Summer threaten to return, but a cold front gave it a swift kick. Now the fall weather promises to give us the driest Museum Days weekend in years. Something to look forward to.

My last visit to Fry's netted a small black case in which to put one of the new pico-ITX boards, a tiny power supply and a 2½" hard drive. Why? To create a Linux box that is small, powerful, yet out of the way. There is enough room for all the boards and other stuff: I made cutouts of the motherboard and hard drive out of black foamboard, and they fit comfortably inside the case. The tricky part is to make holes in the side panels for ports and power jack.

When this is finished (which I anticipate by Halloween) I will load Fedora 7 and make the box into a personal Web server. I can do a lot more Web projects on a Linux box than I can on my Windows box.

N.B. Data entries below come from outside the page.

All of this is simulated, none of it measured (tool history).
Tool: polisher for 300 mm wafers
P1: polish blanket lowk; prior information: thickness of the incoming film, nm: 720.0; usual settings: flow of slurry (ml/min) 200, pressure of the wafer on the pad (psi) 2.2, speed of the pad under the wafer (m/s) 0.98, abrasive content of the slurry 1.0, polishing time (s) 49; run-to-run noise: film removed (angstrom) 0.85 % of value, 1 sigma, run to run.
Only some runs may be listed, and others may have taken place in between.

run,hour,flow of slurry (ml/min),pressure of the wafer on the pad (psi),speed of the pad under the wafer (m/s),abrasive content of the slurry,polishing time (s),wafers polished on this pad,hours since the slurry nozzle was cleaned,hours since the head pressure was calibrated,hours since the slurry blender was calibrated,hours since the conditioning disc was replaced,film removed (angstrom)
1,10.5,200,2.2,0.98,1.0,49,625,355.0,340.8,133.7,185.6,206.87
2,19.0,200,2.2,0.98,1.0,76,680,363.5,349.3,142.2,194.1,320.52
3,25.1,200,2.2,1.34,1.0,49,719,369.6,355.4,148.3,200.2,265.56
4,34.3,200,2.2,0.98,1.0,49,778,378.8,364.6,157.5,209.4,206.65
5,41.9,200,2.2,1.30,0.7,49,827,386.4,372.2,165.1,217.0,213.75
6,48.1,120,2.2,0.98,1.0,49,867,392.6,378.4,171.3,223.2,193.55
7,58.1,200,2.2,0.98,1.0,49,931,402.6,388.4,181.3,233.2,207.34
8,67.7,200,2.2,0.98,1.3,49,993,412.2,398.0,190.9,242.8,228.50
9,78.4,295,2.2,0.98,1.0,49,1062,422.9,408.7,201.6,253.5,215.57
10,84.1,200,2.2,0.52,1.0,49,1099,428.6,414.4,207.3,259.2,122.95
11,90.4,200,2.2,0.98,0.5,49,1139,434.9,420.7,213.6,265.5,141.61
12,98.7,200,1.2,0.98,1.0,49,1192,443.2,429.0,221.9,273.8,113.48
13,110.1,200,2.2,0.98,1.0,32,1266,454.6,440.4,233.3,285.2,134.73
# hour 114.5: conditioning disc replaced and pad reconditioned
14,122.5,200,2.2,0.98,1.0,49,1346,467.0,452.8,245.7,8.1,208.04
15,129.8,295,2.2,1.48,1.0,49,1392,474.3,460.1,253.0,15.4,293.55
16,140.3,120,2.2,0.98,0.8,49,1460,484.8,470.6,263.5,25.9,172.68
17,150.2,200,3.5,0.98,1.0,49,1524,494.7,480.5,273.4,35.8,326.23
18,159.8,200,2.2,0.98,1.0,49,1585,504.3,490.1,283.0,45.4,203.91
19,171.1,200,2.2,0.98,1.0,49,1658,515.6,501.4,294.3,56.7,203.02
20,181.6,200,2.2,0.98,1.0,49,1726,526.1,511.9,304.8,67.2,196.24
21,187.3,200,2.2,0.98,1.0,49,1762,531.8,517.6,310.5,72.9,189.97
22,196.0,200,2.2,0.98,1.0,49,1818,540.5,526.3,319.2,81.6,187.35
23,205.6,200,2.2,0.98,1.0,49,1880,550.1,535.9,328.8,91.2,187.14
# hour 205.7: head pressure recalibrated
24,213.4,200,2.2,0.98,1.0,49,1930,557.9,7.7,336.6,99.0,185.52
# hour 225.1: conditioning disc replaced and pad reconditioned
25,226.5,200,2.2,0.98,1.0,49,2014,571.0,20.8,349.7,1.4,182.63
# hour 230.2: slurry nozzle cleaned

I have even thought up a name for the coming Linux box: Janovac, after a former student who used to hang around the Indiana Public Radio offices during pledge breaks.


The mother of a friend of mine from my book-stacker days in the Bracken Library had a stroke a couple of weeks ago. I did not find out until a week afterward after overhearing her co-workers talk about it. I visited her a couple of times since then. She seems to be doing okay, and she is in good spirits even though her right side is paralyzed and she can't talk. I have been doing a lot of talking, which is a reversal because when I visited her during her days at the library, she was the one who did all the talking!


I discovered the main source of trouble on the library iMacs. What I thought was an improvement to logging on and off the campus network turned out to be the cause of a lot of trouble. It was because I did not understand LDAP well enough to know that while dc=xxu,dc=edu is good, cn=users,dc=xxu,dc=edu is not better when the users list of thousands upon thousands of entries! Anyhow, I will get the iMacs fixed before Friday.

Meanwhile, I am working away at the proposed institutional repository. First, I installed the program. Then I got it to work well enough that people can put documents in it. The latest stage was mostly editorial, fixing instructional documents and arranging fields in the deposit workflow. There is one more major step I need to do, after which comes testing by actual users (faculty). The final step would be to load the repository onto a production server and make it available to the public.

My boss offered lunch to whoever could get the printers back on the workstation of one of my co-workers with the need to rebuild her workstation. It was a Windows print server failure, and I fixed it with instructions off the Microsoft site. My lunch is Monday.

Posted on the Dysmey Blog on 26 October 2007.